1 Introduction
You are about to embark on one of the most memorable field experiences of your life, with tremendous learning potential, new colleagues and friends, and adventure literally around every corner. The originator of this course was Prof. Chien Lu Ping; he and Gary Michaelson took hundreds of students on this course over 30 years starting in 1985. Since Dr. Ping retired in 2015, instruction of the course has been maintained by a collaborative group of instructors.
Students enrolling in this course come from many different backgrounds and specialties Naturally, there will be wide variability in field experience, background, and familiarity with soil science and arctic environments. Throughout the course please know that we all work to learn and experience together. The diversity of this class is one of its greatest strengths.
We gratefully acknowledge the Native Peoples on whose ancestral homelands we gather, as well as the diverse and vibrant Native communities who make their home in AK today, and commit to following Woodwell Climate’s guiding principles for working in northern communities.
1.1 Course Goals
During this unforgettable 2-weeks and ~1000 kilometers long trip students can see profiles of 6 soil orders: Gelisols (Histels, Turbels and Orthels), Inceptisols, Spodosols, Andisols, Mollisols and Entisols; different vegetation communities including deciduous and coniferous boreal forest, tundra and grassland as well as different permafrost related landforms such as polygons, pingo, palsas, solifluction, stone circles and, of course, glaciers.
Provide students a rich variety of field experiences in all the major Alaskan boreal and Arctic soils and ecosystems during a 1000-km road expedition with camps along the Parks, Glenn, Richardson, Elliott and Dalton Highways.
Discuss permafrost properties, occurrence, and degradation in the wake of climate change.
Train students in methods of field sampling of soils, vegetation and permafrost in a variety of Arctic and Subarctic ecosystems.
Relate the chemical, physical, biogeochemical and morphological characteristics of soils to their occurrence, behavior, and classification.
Describe hydric soils and identify common wetland indicator plants and hydrology features in the field.

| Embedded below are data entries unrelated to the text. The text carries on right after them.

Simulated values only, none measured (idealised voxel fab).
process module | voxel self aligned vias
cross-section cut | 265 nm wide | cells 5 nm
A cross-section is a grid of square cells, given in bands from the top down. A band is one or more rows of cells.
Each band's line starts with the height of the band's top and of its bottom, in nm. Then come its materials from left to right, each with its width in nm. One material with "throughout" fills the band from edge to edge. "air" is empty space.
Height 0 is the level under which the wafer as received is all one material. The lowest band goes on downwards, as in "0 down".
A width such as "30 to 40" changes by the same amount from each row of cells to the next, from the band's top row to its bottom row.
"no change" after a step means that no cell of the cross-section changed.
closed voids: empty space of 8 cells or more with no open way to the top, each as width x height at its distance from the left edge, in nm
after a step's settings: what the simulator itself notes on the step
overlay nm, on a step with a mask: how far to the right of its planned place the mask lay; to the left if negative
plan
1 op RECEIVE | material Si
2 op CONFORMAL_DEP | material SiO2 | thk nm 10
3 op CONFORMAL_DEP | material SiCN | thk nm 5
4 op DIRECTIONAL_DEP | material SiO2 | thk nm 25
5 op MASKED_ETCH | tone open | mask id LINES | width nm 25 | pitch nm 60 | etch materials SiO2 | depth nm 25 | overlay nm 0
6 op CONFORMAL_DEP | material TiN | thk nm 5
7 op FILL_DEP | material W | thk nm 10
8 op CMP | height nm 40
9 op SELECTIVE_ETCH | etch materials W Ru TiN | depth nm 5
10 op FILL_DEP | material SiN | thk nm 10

Relate soils to hydrology, climate, parent materials, age, chemistry, ecology,and anthropogenic disturbances across the interior of Alaska.
Provide in-depth discussions of the relevance of their readings and field observations to current Arctic science issues regarding conservation, applications to remote sensing and modeling of the Arctic ecosystems, biodiversity, climate warming, degradation of permafrost, and adaptations of infrastructure and local communities to the changing Arctic.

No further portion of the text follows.